“Neoliberal Breakdowns: the Biopolitics of the Monstrous” explores non-docile, untamed and unbounded (post)human bodies, interested in possibilities of existence beyond the regulatory regimes of neoliberal optimization. Seeking out the alleged embodiments of breakdown, such as Colson Whitehead’s zombies in his 2011 novel Zone One, I ask how these hybrid creatures offer new grounds for envisioning the human body in a future-oriented way.

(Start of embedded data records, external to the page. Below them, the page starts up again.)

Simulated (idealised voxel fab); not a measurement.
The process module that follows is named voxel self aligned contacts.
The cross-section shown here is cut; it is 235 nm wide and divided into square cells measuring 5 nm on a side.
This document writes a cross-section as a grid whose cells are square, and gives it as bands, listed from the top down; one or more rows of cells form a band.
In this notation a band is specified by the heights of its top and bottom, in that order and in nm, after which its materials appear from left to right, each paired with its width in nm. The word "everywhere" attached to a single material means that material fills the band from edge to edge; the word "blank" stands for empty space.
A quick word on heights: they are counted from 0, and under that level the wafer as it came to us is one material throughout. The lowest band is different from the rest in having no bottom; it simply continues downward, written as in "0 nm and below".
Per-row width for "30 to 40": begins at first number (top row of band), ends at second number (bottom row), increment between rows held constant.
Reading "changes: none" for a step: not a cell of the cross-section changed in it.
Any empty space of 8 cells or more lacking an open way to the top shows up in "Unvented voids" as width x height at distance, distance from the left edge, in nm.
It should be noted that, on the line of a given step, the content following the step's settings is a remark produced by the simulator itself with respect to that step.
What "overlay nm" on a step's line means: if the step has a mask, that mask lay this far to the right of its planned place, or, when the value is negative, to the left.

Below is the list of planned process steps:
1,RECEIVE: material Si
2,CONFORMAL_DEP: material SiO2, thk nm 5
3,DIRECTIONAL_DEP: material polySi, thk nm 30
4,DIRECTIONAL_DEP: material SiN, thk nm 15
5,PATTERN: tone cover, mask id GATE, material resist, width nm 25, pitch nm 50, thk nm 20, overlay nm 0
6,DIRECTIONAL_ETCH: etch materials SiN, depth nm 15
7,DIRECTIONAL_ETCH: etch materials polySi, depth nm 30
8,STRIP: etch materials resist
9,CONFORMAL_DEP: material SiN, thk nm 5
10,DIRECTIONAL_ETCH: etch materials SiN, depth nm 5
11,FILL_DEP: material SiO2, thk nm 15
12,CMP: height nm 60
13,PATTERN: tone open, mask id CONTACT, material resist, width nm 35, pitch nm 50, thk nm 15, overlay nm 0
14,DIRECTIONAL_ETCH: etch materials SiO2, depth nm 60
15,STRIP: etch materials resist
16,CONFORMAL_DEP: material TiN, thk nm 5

My approach is inspired by Donna Haraway’s suggestion that cyborg bodies are “monstrous” in a double sense: they combine organic and non-organic matter, but also ‘demonstrate,’ signifying alternative biopolitical visions. Changing the register from breakdown to breakthrough, this also re-introduces the idea of an ethico-political agency that originates within inhabited bodies, re-activating resistance to the discursive regulatory patterns in a neoliberal biopolitical regime. These monstrous bodies are trans-corporeal, porous, and thus transformational. They can help to build a posthuman lexicon of transformation, hybridity and connectivity.  Ultimately, this entails a vision of life that is centred around the ‘becoming-animal’ of a human existence coextensive with non-human matter. It might seem paradoxical to seek an affirmative biopolitics in the apparently death-bound figures of the zombie, the vampire, or the undead avatar; but these breakdown visions open up cracks in the sheen of late capitalist cocktail-sipping, glittery-dressed “bedraggled drones” (Colson Whitehead), exposing that if a mode of human existence has proven to be a dead end, it is that of unitary, hegemonic self.